CfP: Utopia Computer: The “New” in Architecture? Berlin, 15-16 November 2019

Call for Papers: Utopia Computer: The “New” in Architecture? Berlin, 15-16 November 2019

6th Forum Architekturwissenschaft, Berlin University of the Arts
The critical concern of the workshop “Utopia Computer” is the euphoria, expectation and hope inspired by the introduction of computers within architecture in the early digital age. With the advent of the personal computer and the launch of the Internet in the 1990s, utopian ideals found in architectural discourse from the 1960s were revisited and adjusted to the specific characteristics of digital media.
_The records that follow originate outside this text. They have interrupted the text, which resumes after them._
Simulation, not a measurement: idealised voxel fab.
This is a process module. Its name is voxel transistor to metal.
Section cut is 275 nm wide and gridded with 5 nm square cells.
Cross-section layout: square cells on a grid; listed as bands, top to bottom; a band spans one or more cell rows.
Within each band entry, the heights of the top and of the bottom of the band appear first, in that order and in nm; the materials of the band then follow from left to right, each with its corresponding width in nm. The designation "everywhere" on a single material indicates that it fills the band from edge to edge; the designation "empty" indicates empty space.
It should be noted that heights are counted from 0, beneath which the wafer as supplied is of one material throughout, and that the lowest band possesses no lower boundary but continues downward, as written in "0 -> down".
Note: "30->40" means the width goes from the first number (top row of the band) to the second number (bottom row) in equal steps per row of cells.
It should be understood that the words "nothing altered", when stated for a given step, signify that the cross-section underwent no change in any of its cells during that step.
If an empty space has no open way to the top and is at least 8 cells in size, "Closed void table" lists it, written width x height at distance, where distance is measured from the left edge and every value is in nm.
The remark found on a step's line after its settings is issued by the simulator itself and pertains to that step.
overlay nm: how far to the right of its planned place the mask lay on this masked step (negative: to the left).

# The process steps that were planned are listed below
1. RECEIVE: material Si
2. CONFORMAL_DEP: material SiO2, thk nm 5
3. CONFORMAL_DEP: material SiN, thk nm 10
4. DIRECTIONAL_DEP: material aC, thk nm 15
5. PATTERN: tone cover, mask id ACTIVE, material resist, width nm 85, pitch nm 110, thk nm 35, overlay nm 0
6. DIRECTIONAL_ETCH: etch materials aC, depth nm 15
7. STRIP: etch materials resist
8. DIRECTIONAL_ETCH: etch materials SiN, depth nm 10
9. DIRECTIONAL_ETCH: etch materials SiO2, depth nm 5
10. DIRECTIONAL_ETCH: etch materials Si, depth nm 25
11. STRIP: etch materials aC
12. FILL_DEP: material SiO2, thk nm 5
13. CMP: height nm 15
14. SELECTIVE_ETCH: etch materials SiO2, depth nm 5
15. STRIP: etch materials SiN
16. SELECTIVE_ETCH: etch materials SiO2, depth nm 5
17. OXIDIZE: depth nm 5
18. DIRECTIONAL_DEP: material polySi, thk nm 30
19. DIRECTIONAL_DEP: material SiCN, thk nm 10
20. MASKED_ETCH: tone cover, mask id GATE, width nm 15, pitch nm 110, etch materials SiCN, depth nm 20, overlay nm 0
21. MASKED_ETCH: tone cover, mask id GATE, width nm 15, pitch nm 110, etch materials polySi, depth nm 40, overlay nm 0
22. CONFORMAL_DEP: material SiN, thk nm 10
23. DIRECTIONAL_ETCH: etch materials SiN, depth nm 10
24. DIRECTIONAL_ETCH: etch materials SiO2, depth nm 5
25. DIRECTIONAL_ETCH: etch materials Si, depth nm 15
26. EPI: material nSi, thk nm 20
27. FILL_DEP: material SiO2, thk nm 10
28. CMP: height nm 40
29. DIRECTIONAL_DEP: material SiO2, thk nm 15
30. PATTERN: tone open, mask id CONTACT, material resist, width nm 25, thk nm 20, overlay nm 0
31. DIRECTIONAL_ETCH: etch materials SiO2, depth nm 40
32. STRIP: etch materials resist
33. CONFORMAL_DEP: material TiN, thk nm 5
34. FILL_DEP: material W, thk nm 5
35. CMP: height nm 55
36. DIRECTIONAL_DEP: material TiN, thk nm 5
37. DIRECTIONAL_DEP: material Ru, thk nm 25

Buckminster Fuller’s World Game, Gordon Pask’s belief in an architecture that can learn via feedback loops, and Frei Otto’s form-finding experiments bore witness to concepts of participatory planning procedures, self-optimising design processes and non-standard architectural structures. These ideas gathered momentum in the 1990s: Planning and negotiating architecture was reconceived as gameplay, initiating the exploration of virtual game interfaces as potential sites for generating collective and interactive urban solutions. Algorithm-based computer software and parametric design fostered the idea of a self-organising architecture that emerges from the interplay of parameters able to offer “optimised” answers to internal and external constraints. And the 1990s buzzword liquid architecture captured the concept of an architecture capable of adapting flexibly to changing parameters.
At the same time, technological developments at the turn of the millennium were part of neoliberal shifts in politics and the economy. Scenarios of all-encompassing surveillance and the commercial use of private data, as well as social injustices resulting from free-market economic practices thus provoke the question, have dystopian narratives replaced utopian ones? Taking the 1990s discourse as a starting point, the workshop will centre critical and historical reflections on the significance of ideas about interconnectedness in the post-war period and its participatory effects, about self-organisation and its potential for optimisation, and about non-standard architecture and its capacity to adapt itself to its environment, asking, in what ways have these utopian ideas changed in today’s digital culture?
The full description of the themes the workshop seeks to explore is available here.
The organizers welcome contributions from an architectural perspective as well as from other disciplines. Please submit your proposal of max. 400 words along with a brief CV by 1 May 2019 toforum2019@architekturwissenschaft.net.
Authors of accepted proposals will be notified in June. The conference will be held in English. The contributions will be published (open access and print on-demand) in the series of the Forum Architekturwissenschaft.